Harris’ consolidated financial statements for periods ending after July 3, 2015 will reflect the new market-focused segment structure (which replaces Harris’ prior segment structure), including reclassification of all comparative prior period segment information to reflect the impact of the reorganization.

As supplemental information for investors in connection with the reorganization and new segment structure, Harris has provided in Exhibit 99.1 to this Current Report on Form 8-K (this “Report”) unaudited selected historical information which combines Harris and Exelis results of operations as if the businesses had been operated together on the basis of the new segment structure during the periods presented (the “Supplemental Combined Information”).

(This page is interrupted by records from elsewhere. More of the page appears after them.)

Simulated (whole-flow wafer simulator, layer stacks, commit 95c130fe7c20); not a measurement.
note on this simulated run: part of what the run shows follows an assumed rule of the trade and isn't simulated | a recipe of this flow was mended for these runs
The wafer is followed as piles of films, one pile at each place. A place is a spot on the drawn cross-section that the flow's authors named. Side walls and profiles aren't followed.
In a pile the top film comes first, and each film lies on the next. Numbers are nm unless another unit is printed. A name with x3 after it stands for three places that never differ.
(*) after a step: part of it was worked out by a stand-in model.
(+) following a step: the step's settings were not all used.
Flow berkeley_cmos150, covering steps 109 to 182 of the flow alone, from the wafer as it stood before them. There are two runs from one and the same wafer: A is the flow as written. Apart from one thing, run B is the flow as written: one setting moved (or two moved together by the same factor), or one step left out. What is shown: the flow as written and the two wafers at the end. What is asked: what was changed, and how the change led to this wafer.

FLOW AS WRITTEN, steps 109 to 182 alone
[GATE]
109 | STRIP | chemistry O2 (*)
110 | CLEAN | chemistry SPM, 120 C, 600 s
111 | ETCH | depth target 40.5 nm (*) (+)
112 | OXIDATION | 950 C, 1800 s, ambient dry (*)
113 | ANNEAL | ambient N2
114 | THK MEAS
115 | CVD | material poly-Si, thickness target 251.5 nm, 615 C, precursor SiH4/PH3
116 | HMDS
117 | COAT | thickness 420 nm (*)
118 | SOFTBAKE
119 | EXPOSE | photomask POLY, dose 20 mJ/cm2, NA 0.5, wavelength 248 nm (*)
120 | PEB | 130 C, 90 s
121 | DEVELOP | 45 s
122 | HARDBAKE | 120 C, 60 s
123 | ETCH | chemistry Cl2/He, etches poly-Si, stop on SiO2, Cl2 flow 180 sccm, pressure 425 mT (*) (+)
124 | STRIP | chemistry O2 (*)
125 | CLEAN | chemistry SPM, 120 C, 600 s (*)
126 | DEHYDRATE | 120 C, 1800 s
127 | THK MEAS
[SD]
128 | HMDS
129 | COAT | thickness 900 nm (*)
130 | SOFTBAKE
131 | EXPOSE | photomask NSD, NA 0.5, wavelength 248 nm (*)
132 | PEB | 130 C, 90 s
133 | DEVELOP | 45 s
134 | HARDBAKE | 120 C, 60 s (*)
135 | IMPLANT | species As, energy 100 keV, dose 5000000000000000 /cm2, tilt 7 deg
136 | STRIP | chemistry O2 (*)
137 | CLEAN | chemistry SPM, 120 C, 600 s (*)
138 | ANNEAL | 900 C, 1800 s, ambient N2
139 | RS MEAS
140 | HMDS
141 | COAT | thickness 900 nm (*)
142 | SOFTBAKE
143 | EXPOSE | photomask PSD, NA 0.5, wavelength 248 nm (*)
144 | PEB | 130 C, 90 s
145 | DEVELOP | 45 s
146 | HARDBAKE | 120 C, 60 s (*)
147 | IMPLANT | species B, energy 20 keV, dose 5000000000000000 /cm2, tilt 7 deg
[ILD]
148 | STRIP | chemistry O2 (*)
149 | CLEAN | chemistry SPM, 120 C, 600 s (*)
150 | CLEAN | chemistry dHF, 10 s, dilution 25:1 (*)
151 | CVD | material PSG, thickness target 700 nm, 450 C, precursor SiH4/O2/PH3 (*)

The Supplemental Combined Information has been provided for each quarter of fiscal 2015, full fiscal 2015 and full fiscal 2014, based on Harris’ results of operations for its fiscal periods and Exelis’ results of operations for the most closely corresponding fiscal periods for Exelis, as described in the following bullets, except that in each case (where applicable), (1) Exelis’ results of operations have been adjusted to exclude, for all periods presented, results of operations for Vectrus, Inc. (formerly referred to as Mission Systems and which Exelis spun off on September 27, 2014); and (2) revenue from product sales and services between Harris and Exelis, and the associated cost of product sales and services, have been eliminated:

 

    The Supplemental Combined Information for the quarter ended September 26, 2014 combines Harris’ historical unaudited results of operations for the quarter ended September 26, 2014, which was the end of Harris’ first quarter of fiscal 2015, and Exelis’ historical unaudited results of operations for the quarter ended September 30, 2014.

 

    The Supplemental Combined Information for the quarter ended January 2, 2015 combines Harris’ historical unaudited results of operations for the quarter ended January 2, 2015, which was the end of Harris’ second quarter of fiscal 2015, and Exelis’ historical unaudited results of operations for the quarter ended December 31, 2014.

 

    The Supplemental Combined Information for the quarter ended April 3, 2015 combines Harris’ historical unaudited results of operations for the quarter ended April 3, 2015, which was the end of Harris’ third quarter of fiscal 2015, and Exelis’ historical unaudited results of operations for the quarter ended March 31, 2015.

 

    The Supplemental Combined Information for the quarter ended July 3, 2015 combines Harris’ historical unaudited results of operations for the quarter ended July 3, 2015, which was the end of Harris’ fourth quarter of fiscal 2015, and Exelis’ historical unaudited results of operations for the period from April 1, 2015 through the Acquisition Date.

 

    The Supplemental Combined Information for fiscal 2015 reflects the totals of the Supplemental Combined Information for each of the quarters of Harris’ fiscal 2015 as described in the preceding four bullets.

 

    The Supplemental Combined Information for fiscal 2014 combines Harris’ historical audited results of operations for fiscal 2014, which ended June 27, 2014, and Exelis’ historical unaudited results of operations for the four quarters ended June 30, 2014.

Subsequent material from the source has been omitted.